Someone I know quite well lost his wife after a sudden illness. The pain he felt was sharp. He could have allowed it to eat him up, but instead he went on about his life as best he could. And when he met a lovely lady a year later he fell in love. He has been happily married for some time now. Was it risky for him to remarry so soon? Some outsiders may have thought so, but the need to replace his loss and create a new life for himself far outweighed any risk he may have felt. And when what you want becomes more real to you than the anxiety brought on by risk, you too, will act.

Sometimes when a person loses a career or a spouse, he or she will try to fill that void by becoming over-involved with other life dimensions. But this doesn't always work. To maintain your psychological equilibrium, you may need to replace the lost dimension or relationship with another of equal or deeper significance.

What if the thought of risk-taking makes you nervous? Nobody wants to fail and everybody's afraid to. But if you're waiting for that fear to go away, you'll wait a long, long time. Because it will never go away.

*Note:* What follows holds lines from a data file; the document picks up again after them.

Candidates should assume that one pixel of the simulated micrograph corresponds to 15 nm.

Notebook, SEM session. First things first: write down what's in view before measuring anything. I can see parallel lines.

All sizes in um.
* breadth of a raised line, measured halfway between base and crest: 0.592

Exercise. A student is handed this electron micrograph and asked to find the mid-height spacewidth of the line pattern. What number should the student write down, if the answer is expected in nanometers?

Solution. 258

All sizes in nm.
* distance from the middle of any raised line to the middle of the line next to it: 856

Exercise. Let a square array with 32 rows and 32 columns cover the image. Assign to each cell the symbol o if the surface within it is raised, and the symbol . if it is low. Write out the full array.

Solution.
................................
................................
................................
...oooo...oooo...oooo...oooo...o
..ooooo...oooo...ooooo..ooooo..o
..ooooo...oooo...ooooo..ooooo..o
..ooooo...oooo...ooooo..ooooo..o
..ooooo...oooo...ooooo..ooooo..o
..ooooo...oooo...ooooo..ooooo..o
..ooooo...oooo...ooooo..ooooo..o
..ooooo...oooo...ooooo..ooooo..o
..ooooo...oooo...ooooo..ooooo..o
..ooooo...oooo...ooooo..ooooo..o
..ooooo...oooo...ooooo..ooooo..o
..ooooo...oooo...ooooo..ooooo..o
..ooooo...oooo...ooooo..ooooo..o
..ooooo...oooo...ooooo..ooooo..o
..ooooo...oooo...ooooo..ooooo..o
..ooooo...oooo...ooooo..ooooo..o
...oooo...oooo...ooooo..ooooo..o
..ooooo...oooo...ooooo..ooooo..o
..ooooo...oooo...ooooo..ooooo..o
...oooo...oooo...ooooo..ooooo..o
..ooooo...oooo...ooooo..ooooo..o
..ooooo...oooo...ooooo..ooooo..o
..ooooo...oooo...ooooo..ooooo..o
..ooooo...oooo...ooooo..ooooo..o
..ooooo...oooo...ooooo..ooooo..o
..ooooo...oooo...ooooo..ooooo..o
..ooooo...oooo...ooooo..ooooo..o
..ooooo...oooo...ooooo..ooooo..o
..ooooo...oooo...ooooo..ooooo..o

The only way to alleviate your fear is to take the risk. Just like with your bicycle. Why? Because risk-taking causes personal growth and growth is what the human experience, yours and mine, is all about.

You are in your comfort zone now, wherever and whatever that is. It is the niche you have made for yourself, and it is comfortable. But if you admit it, it's also, at times, stifling and boring. Or, as someone once said, "Ships in the harbor are safe, but that's not what ships are built for."